7.2 Rambus Indemnification Disclaimer. Rambus disclaims and
---------------------------------
shall have no obligation of defense, contribution, or indemnity
with respect to any actual or alleged intellectual property
infringement with respect to the Rambus Interface Technology,
Rambus-1 Interface Specification, Rambus-D Interface
Specification, or otherwise arising out of this Agreement. Rambus
shall have no liability arising out of any such actual or alleged
intellectual property infringement. Intel, however, shall
promptly notify Rambus, in writing, of each such infringement
claim of which Intel becomes aware, and Intel shall cooperate
with Rambus if Rambus desires to intervene in any such
infringement action against Intel.
7.3 Intel Indemnification Disclaimer. Intel disclaims and shall
--------------------------------
have no obligation of defense, contribution, or indemnity with
respect to any actual or alleged intellectual property
infringement with respect to the Applicable Intel Intellectual
Property Rights or otherwise arising out of this Agreement. Intel
shall have no liability arising out of any such actual or alleged
intellectual property infringement. Rambus, however, shall
promptly notify Intel, in writing, of each such infringement
claim of which Rambus becomes aware, and Rambus shall cooperate
with Intel if Intel desires to intervene in any such infringement
action against Rambus.
SECTION 8
8. LIMITATION OF LIABILITY
-----------------------
IN NO EVENT SHALL EITHER PARTY BE LIABLE FOR ANY SPECIAL,
CONSEQUENTIAL, INDIRECT, OR INCIDENTAL DAMAGES, HOWEVER CAUSED, ON ANY
THEORY OF LIABILITY AND WHETHER OR NOT SUCH PARTY HAS BEEN ADVISED OF
THE POSSIBILITY OF SUCH DAMAGES, ARISING IN ANY WAY OUT OF THIS
AGREEMENT OR THE DESIGNS, TECHNOLOGY OR PRODUCTS LICENSED OR OTHERWISE
PROVIDED PURSUANT TO THIS AGREEMENT. IN NO EVENT WILL RAMBUS' LIABILITY
ARISING OUT OF THIS AGREEMENT EXCEED THE FEES, ROYALTIES, AND OTHER
AMOUNTS RECEIVED BY RAMBUS HEREUNDER. IN NO EVENT WILL INTEL'S
LIABILITY ARISING OUT OF THIS AGREEMENT EXCEED THE FEES, ROYALTIES, AND
OTHER AMOUNTS PAID OR
-24-
PAYABLE BY INTEL HEREUNDER, PROVIDED, HOWEVER, THAT THIS MAXIMUM
LIABILITY OF INTEL SHALL BE IN ADDITION TO INTEL'S OBLIGATION TO PAY
ALL FEES, ROYALTIES, AND OTHER AMOUNTS PAYABLE, BUT UNPAID, BY INTEL.

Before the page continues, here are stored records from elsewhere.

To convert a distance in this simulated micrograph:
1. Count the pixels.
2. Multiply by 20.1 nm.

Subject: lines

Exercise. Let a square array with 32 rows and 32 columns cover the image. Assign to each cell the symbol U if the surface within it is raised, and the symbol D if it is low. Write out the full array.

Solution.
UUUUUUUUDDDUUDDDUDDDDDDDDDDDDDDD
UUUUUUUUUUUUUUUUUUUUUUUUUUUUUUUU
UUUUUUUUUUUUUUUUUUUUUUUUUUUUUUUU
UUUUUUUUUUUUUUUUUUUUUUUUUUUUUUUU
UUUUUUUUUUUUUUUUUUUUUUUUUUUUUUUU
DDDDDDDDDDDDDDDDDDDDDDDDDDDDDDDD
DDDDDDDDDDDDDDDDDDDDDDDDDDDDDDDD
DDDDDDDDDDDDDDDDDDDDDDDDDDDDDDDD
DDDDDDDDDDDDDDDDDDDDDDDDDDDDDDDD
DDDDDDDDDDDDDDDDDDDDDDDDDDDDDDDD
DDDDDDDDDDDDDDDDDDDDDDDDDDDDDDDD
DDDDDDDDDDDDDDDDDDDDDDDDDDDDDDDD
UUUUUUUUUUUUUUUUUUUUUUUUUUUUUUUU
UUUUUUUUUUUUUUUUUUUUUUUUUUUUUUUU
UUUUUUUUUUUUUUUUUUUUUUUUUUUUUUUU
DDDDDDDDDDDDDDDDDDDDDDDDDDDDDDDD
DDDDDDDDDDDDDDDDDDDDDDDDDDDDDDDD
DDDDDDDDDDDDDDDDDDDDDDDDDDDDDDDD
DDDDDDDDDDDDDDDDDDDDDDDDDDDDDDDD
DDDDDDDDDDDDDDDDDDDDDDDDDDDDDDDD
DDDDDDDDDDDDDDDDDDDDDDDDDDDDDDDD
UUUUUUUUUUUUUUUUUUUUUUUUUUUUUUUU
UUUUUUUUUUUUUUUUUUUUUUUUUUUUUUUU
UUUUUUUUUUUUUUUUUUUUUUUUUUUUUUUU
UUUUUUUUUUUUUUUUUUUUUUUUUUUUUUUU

THESE LIMITATIONS, HOWEVER, SHALL NOT APPLY TO INFRINGEMENT OF THE
OTHER PARTY'S INTELLECTUAL PROPERTY RIGHTS OR BREACHES OF SECTION 6
HEREOF.
SECTION 9
9. TERM AND TERMINATION
--------------------
9.1 Term. The term of this Agreement shall commence as of
----
the Effective Date and, unless and until terminated hereunder,
shall continue until the expiration of the last to expire
Rambus patent within the Rambus Intellectual Property Rights.
9.2 Termination.
-----------
(a) Intel shall be entitled to terminate this Agreement, at any
time, on written notice to Rambus.
(b) Rambus, at its option, may, in addition to any other
remedies it may have, terminate this Agreement on written
notice to Intel if:
(i) Intel defaults in the performance of any payment
obligations hereunder and if any such default is not
corrected within forty-five (45) days after Intel
receives written notice thereof from Rambus;
(ii) Intel breaches Section 2.1 or Section 2.2 above;
(iii) At thirty (30) months after the Success Determination
Date unless in any two prior consecutive calendar
quarters, twenty percent (20%), by unit volume, of
integrated circuits shipped by Intel that directly
control main memory were Compatible;
(iv) at any time between January 15, 1997 and the Success
Determination Date, Intel communicates to any of the
then current top ten (10) DRAM manufacturers that Intel
has plans to support, as the primary DRAM for PC main
memory applications for the years 2000, 2001 and 2002,
any New Interface other than the Rambus-D Interface
Technology; or
(v) at any time between January 15, 1997 and the Success
Determination Date, the Intel senior member attending
the quarterly Rambus/Intel executive meeting, upon
Rambus' request, does not represent to the Rambus
officers attending such meeting that the Rambus-D DRAM
will be the primary DRAM for PC main memory
applications for the years 2000, 2001 and 2002.
-25-
(i) For purposes of this Subsection (b), "New Interface" means
any interface for PC main memory applications, other than
main memory interfaces on IntelOs chipsets shipped prior to
the second calendar quarter of 1998, and evolution of such
main memory interfaces extending therefrom. Any DRAM
interface which provides greater than one (1)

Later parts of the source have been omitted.